I attended the Open Day this morning on invitation from PEMANDU (or rather my company got invited and I was one of the truckload that got picked to go).
You can find Dato’ Sri Idris Jala’s presentation on the PEMANDU website (warning: pdf link).
Now we know where this RM74 billion figure being bandied about comes from. It includes not just officially designated subsidies, but also Petronas’ spending on the gas subsidy (which isn’t carried on the government accounts), as well as spending on education, healthcare and social services, which aren’t necessarily subsidies as the term is commonly used.
The rest of my thoughts on the subject:
- I think for the most part the rationalisation plan is sensible – in the political sense, though not necessarily in the economic sense. Spreading the pain over 3-5 years means less citizen anger, and gives the government time to formulate and implement a better social welfare policy – I’m not sure the mitigation proposals contained in the rationalisation plan go far enough to ensure that the subsidies that remain or newly introduced will offset the impact on the poor and lower income groups.

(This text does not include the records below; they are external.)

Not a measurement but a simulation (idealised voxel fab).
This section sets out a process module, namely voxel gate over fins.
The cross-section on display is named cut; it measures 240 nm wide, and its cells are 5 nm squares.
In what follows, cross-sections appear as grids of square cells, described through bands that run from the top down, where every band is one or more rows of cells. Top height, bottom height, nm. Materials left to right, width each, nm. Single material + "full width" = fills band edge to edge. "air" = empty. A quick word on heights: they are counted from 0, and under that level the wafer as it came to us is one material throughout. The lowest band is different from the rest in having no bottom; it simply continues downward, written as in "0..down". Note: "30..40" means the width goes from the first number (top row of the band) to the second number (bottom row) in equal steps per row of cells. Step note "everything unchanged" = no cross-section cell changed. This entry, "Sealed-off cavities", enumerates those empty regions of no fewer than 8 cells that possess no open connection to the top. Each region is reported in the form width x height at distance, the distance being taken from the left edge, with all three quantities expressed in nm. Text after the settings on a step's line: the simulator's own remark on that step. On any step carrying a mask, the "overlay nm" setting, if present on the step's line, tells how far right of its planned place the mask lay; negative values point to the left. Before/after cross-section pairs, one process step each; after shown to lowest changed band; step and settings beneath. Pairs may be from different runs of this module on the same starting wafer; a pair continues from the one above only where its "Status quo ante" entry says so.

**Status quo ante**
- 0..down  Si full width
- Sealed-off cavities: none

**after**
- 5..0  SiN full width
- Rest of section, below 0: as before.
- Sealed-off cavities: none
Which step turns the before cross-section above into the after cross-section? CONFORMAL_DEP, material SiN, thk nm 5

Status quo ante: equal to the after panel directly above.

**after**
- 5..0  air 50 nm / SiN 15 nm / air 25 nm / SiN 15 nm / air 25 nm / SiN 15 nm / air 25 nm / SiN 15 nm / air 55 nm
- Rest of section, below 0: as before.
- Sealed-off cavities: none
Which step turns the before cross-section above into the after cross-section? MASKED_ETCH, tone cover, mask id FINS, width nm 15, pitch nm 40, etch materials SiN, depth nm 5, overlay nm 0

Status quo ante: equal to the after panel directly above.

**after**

- There was a lot of general support for getting rid of consumer subsidies, especially on sugar (the stats on obesity and diabetes in the open day exhibition were truly frightening) where there were a few proposals from the floor in favour of immediate abolishment rather than phased in over 3-5 years. In this case, I think we have to take the next logical step – if sugar consumption has negative social welfare impact, then removing subsidies only partly compensates for the social costs (treatment of diabetics, healthcare for the obese and overweight). That means there’s actually a strong argument for taxing sugar as well as removing the subsidy on it.
- And if you buy that argument, then it goes ten-fold for petrol and other use of carbon fuels, because the environmental and social impact is so much greater. If you consume too much sugar, the costs are largely borne yourself, and partly on society through higher healthcare costs. Pollution from carbon fuel burning affects the air we all breathe, not just ourselves. That health costs are less visible, but no less powerful – check the incidence of asthma and bronchitis, not to mention lost work days from illness resulting from pollution (check this post for the basis of my argument).
- On the time span for rationalisation, I’m in favour of a shorter rather than a longer period. BNM apparently ran some simulations and came up with a figure of 4% in 2011-12, and back to 3% from 2013-2015 if all the proposals were implemented. To me the problem with a longer period is that you risk unanchoring inflationary expectations – i.e. people will start expecting higher inflation as a matter of course, and that means continuously higher wage demands which feed into higher inflation. There was one proposal from the floor for the period to be shortened to 24 months – I think that strikes the right balance between spreading the pain and getting it over with as fast as possible. Five years is a long time, especially in politics, and there’s no guarantee that the political will for getting rid of subsidies will last that long. Understand that I’m not arguing against cost of living adjustments to existing wage levels – but rather a self-perpetuating cycle of price increases, which would necessitate a monetary policy response. As it is, I’m already thinking that OPR might go back to 3.5% next year, and even higher in 2012, just to mitigate higher nominal demand.
- There was also a lot of talk on education, although I think even the panel discussion missed some basic points. Dato’ Sri Idris mentioned that Malaysia ranks 7th in the world in spending on education per capita. If that’s the case, then the declining standards in maths and science in Malaysia suggests that money isn’t being used as effectively as it should, nor does it explain why tertiary enrollment (<30%) is so low compared to high-income economies (>60%). That’s a qualitative and quantitative issue that has to be addressed.
- Apart from a remark by Tan Sri Azman Mokhtar and an observation by YB Tony Pua that the fall in global oil prices meant that there is effectively no subsidy on petrol, there was little to no discussion on what to do if market prices fell below government mandated prices during the rationalisation phase – shall we go to market prices directly? Or some form of adjustment mechanism? Details here would be welcome.
- I’m still against the idea of providing substantive support to smallholders and small-scale fishermen. They are not productive, and no amount of technology or incentives are going to make them so. Better to provide living support (just give them cash), until the pace of development overtakes them. I know that sounds callous, but our food and agricultural production will never improve if we only look to perpetuating an existing moribund market structure that cannot survive without government support, instead of rationalising land use and capital into units that can be competitive and productive. This is of course more a political issue rather than an economic one, which is why I doubt there will be much change here.
- The panel discussion very nearly turned into an IPP-bashing session, and here’s hoping that there will be some movement in the direction of renegotiating the contracts.
- YB Tony also brought up the issue of toll highways, again. Check out his blog for details.